Monday, February 27, 2012

MCX FIXES IPO PRICE AT RS 1032

MCX has fixed the price of its initial public offering at the upper end of the band at Rs 1,032 a share.

Drawing a huge investor response, the IPO was over-subscribed around 55 times attracting bids of about Rs 36,000 crore.


The offer price is fixed at Rs 1,032 per equity share of face value of Rs 10 each. The offer price is 103.2 times of the face value.

Monday, February 20, 2012

BRENT CRUDE BREACHES $121 / BARREL

Fearing supply cut from Iran Brent crude rallied past $120 mark per barrel in the international market. The surge in oil prices will adversely affect the emerging economies like India. Stock market reaction will be known tomorrow since the markets in India are closed today.

Thursday, February 16, 2012

NIFTY MAY CORRECT ANOTHER 100 POINTS BEFORE THE EXPIRY

The net buying by FIIs, today, has come down drastically compared to earlier trading days. The rally in the Indian stock market since Jan 2012 is fueled by global liquidity and dollar inflows. In just 45 days Sensex and NIFTY has moved by more than 15 %, than what it was as on 31-12-11. Fundamentally nothing has changed much.Winding up of long positions may start from tomorrow.

IPO ANALYSIS: OLYMPIC CARDS – DO NOT TOUCH THE CARD

ISSUE OPENS ON 09-03-12 AND CLOSES ON 12-03-12.

PRICE BAND RS 30-32.

ISSUE SIZE RS 25CR.


Chennai based Olympic Cards is planning to raise Rs 25cr through IPO to fund its expansion programme. Ashika Capital is the sole book-running lead manager for the issue. In the past Ashika has managed Vaswani, Sudar Garments and VMS Industries. Ashika is notorious for introducing poor quality IPOs.

Olympic Cards is in to manufacturing and trading of wedding and greeting cards, business cards, envelopes, letterheads, calendars, notebooks and account books. It also trades in printing inks. Its manufacturing facility is located in Chennai with an installed capacity of 145 mn pieces. Manufacturing sales contribute 82% to 86% to total revenues; trading sales make up the rest.

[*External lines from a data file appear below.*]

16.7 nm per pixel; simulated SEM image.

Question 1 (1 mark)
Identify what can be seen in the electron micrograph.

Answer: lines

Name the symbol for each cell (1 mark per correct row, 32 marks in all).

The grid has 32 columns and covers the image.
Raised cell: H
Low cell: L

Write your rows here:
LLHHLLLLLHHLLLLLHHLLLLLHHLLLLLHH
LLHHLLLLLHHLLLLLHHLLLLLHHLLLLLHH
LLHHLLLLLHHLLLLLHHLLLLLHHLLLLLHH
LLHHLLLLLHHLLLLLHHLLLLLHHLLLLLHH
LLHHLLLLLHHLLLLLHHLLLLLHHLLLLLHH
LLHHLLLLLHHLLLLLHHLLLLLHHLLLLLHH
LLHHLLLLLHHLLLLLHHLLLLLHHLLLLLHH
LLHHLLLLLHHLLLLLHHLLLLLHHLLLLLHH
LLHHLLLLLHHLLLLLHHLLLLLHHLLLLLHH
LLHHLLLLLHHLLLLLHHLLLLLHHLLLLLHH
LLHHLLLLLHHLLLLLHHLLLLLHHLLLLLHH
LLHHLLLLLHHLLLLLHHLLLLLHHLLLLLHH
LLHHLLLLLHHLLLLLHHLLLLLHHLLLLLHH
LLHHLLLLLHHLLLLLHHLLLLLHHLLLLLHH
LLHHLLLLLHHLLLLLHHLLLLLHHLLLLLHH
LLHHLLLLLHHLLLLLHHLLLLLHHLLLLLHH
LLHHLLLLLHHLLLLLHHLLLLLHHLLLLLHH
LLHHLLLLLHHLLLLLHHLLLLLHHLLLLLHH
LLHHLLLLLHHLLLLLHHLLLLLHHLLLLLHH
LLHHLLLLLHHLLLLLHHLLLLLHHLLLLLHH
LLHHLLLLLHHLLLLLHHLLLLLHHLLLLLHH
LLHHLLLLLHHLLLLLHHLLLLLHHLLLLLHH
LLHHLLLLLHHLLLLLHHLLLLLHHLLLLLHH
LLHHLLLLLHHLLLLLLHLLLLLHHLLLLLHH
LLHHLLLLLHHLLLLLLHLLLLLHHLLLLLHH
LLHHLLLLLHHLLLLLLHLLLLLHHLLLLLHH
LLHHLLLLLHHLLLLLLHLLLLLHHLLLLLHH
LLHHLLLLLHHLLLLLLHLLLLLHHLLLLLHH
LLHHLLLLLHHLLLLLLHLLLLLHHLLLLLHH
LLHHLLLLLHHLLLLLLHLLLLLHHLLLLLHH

The IPO carries grade 1, awarded by CRISIL. The grade assigned to Olympic Cards reflects its presence in an industry which is highly fragmented, with low entry barriers. This weakens the bargaining power of players. Even though Olympic Cards is a leading player in South India, low product differentiation does not really give any player an edge.

The current concentration will adversely affect the company’s long-term prospects. The grade factors in the company’s exposure to the risk of brand dilution. It shares the ‘Olympic’ brand with the promoter’s relatives who have a similar business.

Centralized management, and relatively weak internal processes and management information systems have also influenced the grade. Further, the independent directors’ have limited role in the management.

Wednesday, February 15, 2012

IPO ANALYSIS: MULTI COMMODITY EXCHANGE OF INDIA (MCX): BRIGHT PROSPECTS - INVEST






PRICE BAND Rs 860 to Rs 1,032.


ISSUE DETAILS:

ISSUE SIZE / FV

64,27,378 SHARES / RS10

IPO OPEN / CLOSE

22-02-12 /24-02-12

BRLMS

EDELWEISS, MORGAN STANLEY AND CITI CORP

REGISTRARS

KARVY

IPO GRADE

5 / 5 BY CRISIL

IPO - OFFER FOR SALE - DETAILS OF OFFERORS

(NO OF SHARES)

FTIL

26,43,916

SBI

21,12,025

GLG

7,81,508

ALEXNADERIA

3,90,754

CORP BANK

2,46,175

ICICI LOMBARD

1,48,000

BOB

1,05,000

TOTAL

64,27,378 SHARES


OBJECTS OF THE OFFER

The objects of the Offer are to achieve the benefits of listing on the exchanges and to carry out the sale.

The listing of the Equity Shares will enhance the brand name and provide liquidity to the existing shareholders.

The Company will not receive any proceeds from the Offer.

ABOUT MCX

It is promoted by FTIL with a pre-IPO stake of 31.18%. FTIL is a Software developer and a technical service provider of automated electronic solutions for foreign exchange, commodities and equities.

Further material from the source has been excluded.